On Dec. 12, nearly 200 nations approved the "Paris Agreement." The 32-page document spells out humanity's new, official plan to confront the crisis of climate change. The accord was negotiated in a secure facility miles away in the Paris suburb of Le Bourget. Public demonstrations across France were banned under the "state of emergency" imposed after the Nov. 13 terrorist attacks in Paris that killed 130 people. Activists defied the ban, saying that same phrase, "state of emergency," that describes the planet's climate. Protests, at times violently repressed by police, occurred throughout the two-week United Nations summit, as people from around the world demanded a fair, ambitious and binding climate treaty to avert the worst consequences of global warming.
"What I see is an agreement with no timetables, no targets, with vague, wild aspirations," British journalist George Monbiot told me two days after the talks ended. "I see a lot of back-slapping, a lot of self-congratulation, and I see very little in terms of the actual substance that is required to avert climate breakdown."
Monbiot's position contrasts with many in the environmental movement, who see the negotiation results as a positive development. "Just about every country in the world made a commitment to either cut their own carbon or to peak the growth in their emissions," Michael Brune, the executive director of the Sierra Club, countered. "There was also an explicit acknowledgment that what was committed to is not nearly enough, and so there was a process that was established to take stock of the progress that's being made and then to commit to continuous reductions in the years ahead."

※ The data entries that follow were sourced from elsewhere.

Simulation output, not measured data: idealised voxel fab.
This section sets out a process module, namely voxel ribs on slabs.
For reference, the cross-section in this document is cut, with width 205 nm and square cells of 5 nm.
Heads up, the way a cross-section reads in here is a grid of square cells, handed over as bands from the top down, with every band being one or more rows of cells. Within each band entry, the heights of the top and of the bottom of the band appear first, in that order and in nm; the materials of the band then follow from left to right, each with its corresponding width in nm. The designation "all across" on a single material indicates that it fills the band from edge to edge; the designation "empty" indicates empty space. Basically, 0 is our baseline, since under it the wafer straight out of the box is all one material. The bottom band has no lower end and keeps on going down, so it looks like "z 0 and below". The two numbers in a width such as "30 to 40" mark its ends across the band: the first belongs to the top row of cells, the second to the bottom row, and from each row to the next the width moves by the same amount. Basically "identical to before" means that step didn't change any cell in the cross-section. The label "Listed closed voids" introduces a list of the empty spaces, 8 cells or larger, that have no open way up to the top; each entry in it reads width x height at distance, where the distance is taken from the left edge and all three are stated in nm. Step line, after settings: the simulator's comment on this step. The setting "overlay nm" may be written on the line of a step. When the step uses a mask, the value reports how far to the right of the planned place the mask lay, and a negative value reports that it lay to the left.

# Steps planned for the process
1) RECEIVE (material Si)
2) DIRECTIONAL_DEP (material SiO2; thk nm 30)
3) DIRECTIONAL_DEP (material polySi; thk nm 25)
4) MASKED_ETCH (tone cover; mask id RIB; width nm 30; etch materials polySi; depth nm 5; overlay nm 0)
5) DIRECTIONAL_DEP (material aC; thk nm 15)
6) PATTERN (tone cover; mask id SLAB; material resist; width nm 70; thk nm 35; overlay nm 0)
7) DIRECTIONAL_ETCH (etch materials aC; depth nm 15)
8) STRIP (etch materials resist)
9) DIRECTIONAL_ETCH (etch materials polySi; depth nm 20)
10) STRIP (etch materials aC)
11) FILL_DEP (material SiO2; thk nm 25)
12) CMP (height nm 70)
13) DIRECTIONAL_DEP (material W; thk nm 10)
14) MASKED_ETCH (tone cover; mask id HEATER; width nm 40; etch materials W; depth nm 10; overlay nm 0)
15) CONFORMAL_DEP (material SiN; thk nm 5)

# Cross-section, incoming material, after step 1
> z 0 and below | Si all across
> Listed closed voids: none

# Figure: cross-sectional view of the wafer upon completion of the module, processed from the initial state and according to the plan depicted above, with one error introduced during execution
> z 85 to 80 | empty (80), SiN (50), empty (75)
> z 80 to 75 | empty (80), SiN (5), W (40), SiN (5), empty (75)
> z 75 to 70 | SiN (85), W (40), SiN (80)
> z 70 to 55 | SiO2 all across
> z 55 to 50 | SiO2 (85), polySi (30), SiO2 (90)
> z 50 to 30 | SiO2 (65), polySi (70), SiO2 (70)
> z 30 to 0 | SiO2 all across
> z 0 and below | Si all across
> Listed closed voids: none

The conference opened with the largest gathering of heads of state in history. Dr. Hoesung Lee, chair of Intergovernmental Panel on Climate Change (IPCC), a group of almost 2,000 scientists that publishes the world's scientific consensus on climate change, addressed the leaders, saying: "The climate is already changing, and we know it's due to human activity. If we carry on like this, we risk increasingly severe and irreversible impacts: rising seas, increasingly severe droughts and floods, food and water shortages, increased immigration from climate refugees, to name just a few." Just about everywhere on the planet, climate science is accepted as fact. It is only in the United States, the largest polluter in world history and home to some of the wealthiest and most politically influential fossil-fuel corporations, that climate-science deniers are given credence.
Climate scientists at the IPCC have provided different global-warming scenarios, describing what the world might look like if the planet warms to varying temperatures. We have already warmed 1 degree Celsius over preindustrial levels, with devastating impacts. The Paris Agreement's central tenet is the pledge to hold "the increase in the global average temperature to well below 2 degrees C (3.6 degrees F) above preindustrial levels and to pursue efforts to limit the temperature increase to 1.5 degrees C (2.7 degrees F) above preindustrial levels."
These seemingly small differences matter. With a rapid decarbonization of the global economy, with a rapid shift to nonpolluting renewable energy, we could limit the temperature rise to 1.5 degrees Celsius. In this scenario, small island nations can survive the expected sea-level rise. At 2 degrees Celsius, polar ice melts, water warms and thus expands, and global sea levels rise more than 3 feet. Several small island nations, like the Maldives or the Marshall Islands, will be completely submerged and will disappear. The 1.5 degree goal was included in the Paris Agreement, but, as George Monbiot noted, "it's almost as if it's now safe to adopt 1.5 degrees centigrade as their aspirational target now that it is pretty well impossible to reach."
Author and activist Naomi Klein said the deal will "steamroll over crucial scientific red lines ... it is also going to steamroll over equity red lines." She added, "We know, from doing the math and adding up the targets that the major economies have brought to Paris, that those targets lead us to a very dangerous future. They lead us to a future between 3 and 4 degrees Celsius warming."
Asad Rehman, of Friends of the Earth, explained that equity red line as "support for the most vulnerable, the poorest people, who are really losing their lives and livelihoods and who are going to deal with ever-increasing climate impacts, mostly because of the responsibility of rich, developed countries who have grown fat and rich from carbon pollution." In the Paris Agreement, this support is called "loss and damage," meaning financial payments from the rich countries to poor countries suffering severe impacts of climate change. "Rich countries, who are responsible for this crisis ... now want to shift the burden of responsibility from the rich to the poor," Rehman added. "Unfortunately, the legacy President Barack Obama will leave here is a poison chalice to the poor, to actually make them pay for the impacts of climate change."
A broad coalition of climate action organizations has promised an aggressive year of direct action to hasten the end of the fossil-fuel era. As Kumi Naidoo of Greenpeace told me, "Most of us in civil society never said 'the road to Paris,' we always said 'the road through Paris.'"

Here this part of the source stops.